The former GM sued Wagga Wagga City Council for wrongful dismissal
In a recent decision, the Supreme Court of New South Wales upheld the dismissal of Wagga Wagga City Council (“the Council”) general manager Alan Eldridge. Eldridge, a “well-respected local businessman”, was appointed as general manager of the Council in April 2016 for a four-year term.
Prior to his appointment, Eldridge founded the Eldridge Group of Companies, which holds a “vast number of business interests” within the Wagga Wagga region. One company was owned by E Properties, the sole director of which was Eldridge’s son.
Although Eldridge’s four-year term as general manager was set to terminate in April 2020, in May 2017 (just over one year after his commencement), the Council summarily dismissed him based on a “serious and persistent” breach of his Standard Contract.
Eldridge subsequently sued the Council for wrongful dismissal, seeking compensation in excess of $1.1 million (representing the income he would have received during the remainder of his term).
The Council relied on several breaches of Eldridge’s Standard Contract, including his failure to lodge a Disclosure of Pecuniary Interest Return, his failure to disclose his external employment to the Council, and his hiring solicitors to draft a press release without the mayor’s authority.

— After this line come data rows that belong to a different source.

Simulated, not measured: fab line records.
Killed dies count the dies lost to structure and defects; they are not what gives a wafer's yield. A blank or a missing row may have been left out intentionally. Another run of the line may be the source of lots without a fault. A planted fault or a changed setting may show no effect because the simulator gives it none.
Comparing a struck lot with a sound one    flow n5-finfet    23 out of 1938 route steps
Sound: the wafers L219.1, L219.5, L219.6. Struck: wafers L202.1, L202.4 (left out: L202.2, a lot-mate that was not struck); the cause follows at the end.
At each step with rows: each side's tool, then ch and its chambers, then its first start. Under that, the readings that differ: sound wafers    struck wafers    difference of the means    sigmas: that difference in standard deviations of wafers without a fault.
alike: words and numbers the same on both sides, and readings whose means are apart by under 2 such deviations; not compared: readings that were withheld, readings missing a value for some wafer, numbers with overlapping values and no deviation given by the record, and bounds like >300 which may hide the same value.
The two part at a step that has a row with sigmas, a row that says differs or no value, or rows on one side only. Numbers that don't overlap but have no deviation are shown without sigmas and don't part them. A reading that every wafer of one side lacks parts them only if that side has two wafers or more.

Most significantly, the Council submitted that Eldridge failed to declare his son’s financial interest in the Council’s Inglewood Road Planning Proposal, but rather he expedited the proposal through Council. The Court agreed, finding that Eldridge had engaged in “brazen lies” by denying his knowledge of his son’s involvement and had “deliberately concealed it from the Council”.
“The lies were disgraceful and dishonest and represented a further breach of Mr Eldridge’s duties to the Council and those under his control,” President Bell commented.
“For a well-qualified, apparently vastly experienced businessman who purported to be across governance obligations, it is not possible to accept Mr Eldridge’s evidence that his failure ever to disclose his 100% ownership interest… was an oversight on his part,” President Bell stated.
The Court held that the Council was fully justified in summarily dismissing Eldridge and ordered that Eldridge pay the Council’s costs.